Edit: $R/I$ will be an integral domain but to prove it to be a field, we must prove that every element is invertible with respect to multiplication. $r = r^n \implies r(r^{n-1}-1)=0 \implies ... $ Can I deduce something from here? Thanks..
I'll explain Praphulla Koushik's argument in more detail so that you can see what he is getting at. Let $R$ be a ring, and $\ast$ be the property you mentioned: namely that for any $a \in R$ there exists an $n > 1$ such that $a^n = a$.
Lemma 1: Let $S$ be an integral domain. If $S$ satisfies property $\ast$, then $S$ is a field.
Proof: $S$ is contained in a field $K$ (for example, its quotient field), in which every nonzero element of $S$ has an inverse. If $0 \neq a \in S$, we need to show that in fact $a^{-1} \in S$. By hypothesis $a^n = a$ for some $n > 1$, so $a(a^{n-1} - 1) = 0$. Since $a \neq 0$ and $S$ is an integral domain, we have that $a^{n-1} - 1 = 0$, or $a^{n-1} = 1$. Thus $aa^{n-2} = 1$. Since $n > 1$, you have $n - 2 \geq 0$, so $a^{-1} = a^{n-2}$ is in fact in $S$.
Lemma 2: If $\phi: R \rightarrow T$ is a surjective homomorphism of rings, and $R$ satisfies property $\ast$, then so does $T$.
Proof: Every element of $T$ takes the form $\phi(a)$ for some $a \in R$. By hypothesis every such $a$ is equal to $a^n$ for some $n > 1$. But then $\phi(a) = \phi(a^n) = \phi(a)^n$.

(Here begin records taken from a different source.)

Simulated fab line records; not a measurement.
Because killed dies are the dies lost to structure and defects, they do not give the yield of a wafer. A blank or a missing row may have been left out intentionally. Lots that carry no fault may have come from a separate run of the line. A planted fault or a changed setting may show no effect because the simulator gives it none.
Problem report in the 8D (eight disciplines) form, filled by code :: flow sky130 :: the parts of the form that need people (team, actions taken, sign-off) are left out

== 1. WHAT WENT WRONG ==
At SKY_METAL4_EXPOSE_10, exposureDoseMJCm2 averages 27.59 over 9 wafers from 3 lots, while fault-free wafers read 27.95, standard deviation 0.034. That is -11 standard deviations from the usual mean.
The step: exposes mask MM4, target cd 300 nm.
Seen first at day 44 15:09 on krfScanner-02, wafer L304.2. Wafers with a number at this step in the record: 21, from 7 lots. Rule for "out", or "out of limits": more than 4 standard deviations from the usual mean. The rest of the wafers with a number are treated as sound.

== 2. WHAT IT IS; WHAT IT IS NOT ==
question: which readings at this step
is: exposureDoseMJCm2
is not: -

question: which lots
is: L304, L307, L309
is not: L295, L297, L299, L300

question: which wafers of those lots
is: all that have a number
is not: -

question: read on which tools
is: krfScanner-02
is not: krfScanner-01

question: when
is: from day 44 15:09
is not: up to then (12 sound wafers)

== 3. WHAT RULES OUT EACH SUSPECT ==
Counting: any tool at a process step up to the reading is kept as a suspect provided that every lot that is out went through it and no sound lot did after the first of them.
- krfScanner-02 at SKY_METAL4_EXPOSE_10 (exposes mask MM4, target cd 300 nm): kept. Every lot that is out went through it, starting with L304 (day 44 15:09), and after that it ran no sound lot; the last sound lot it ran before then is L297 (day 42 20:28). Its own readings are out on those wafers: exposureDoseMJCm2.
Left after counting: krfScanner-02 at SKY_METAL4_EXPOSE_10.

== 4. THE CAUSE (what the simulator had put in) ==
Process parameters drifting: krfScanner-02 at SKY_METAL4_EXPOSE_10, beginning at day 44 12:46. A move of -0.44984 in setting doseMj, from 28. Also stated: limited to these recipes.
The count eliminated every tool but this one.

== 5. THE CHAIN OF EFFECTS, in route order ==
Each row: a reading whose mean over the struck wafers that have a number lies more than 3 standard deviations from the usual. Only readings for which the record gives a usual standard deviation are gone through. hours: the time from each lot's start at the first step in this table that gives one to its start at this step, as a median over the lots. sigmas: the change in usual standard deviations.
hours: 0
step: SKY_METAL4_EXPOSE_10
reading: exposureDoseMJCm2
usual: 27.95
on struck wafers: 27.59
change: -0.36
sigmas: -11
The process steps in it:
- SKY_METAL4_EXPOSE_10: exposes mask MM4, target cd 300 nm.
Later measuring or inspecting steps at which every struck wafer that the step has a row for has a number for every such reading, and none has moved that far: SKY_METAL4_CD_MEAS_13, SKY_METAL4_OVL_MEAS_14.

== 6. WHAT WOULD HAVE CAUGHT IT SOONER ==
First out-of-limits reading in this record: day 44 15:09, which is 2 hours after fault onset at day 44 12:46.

Now for the proof of the theorem. Let $R$ be a commutative ring with identity which satisfies property $\ast$. If $P$ is a prime ideal of $R$, then $R/P$ is a ring. The map $R \rightarrow R/P$ given by $a \mapsto a + P$ is a surjective homomorphism, so by Lemma 2, $R/P$ satisfies property $\ast$.
Also $R/P$ is an integral domain, and since it satisfies property $\ast$, it is a field by Lemma 1. Therefore $P$ is in fact a maximal ideal.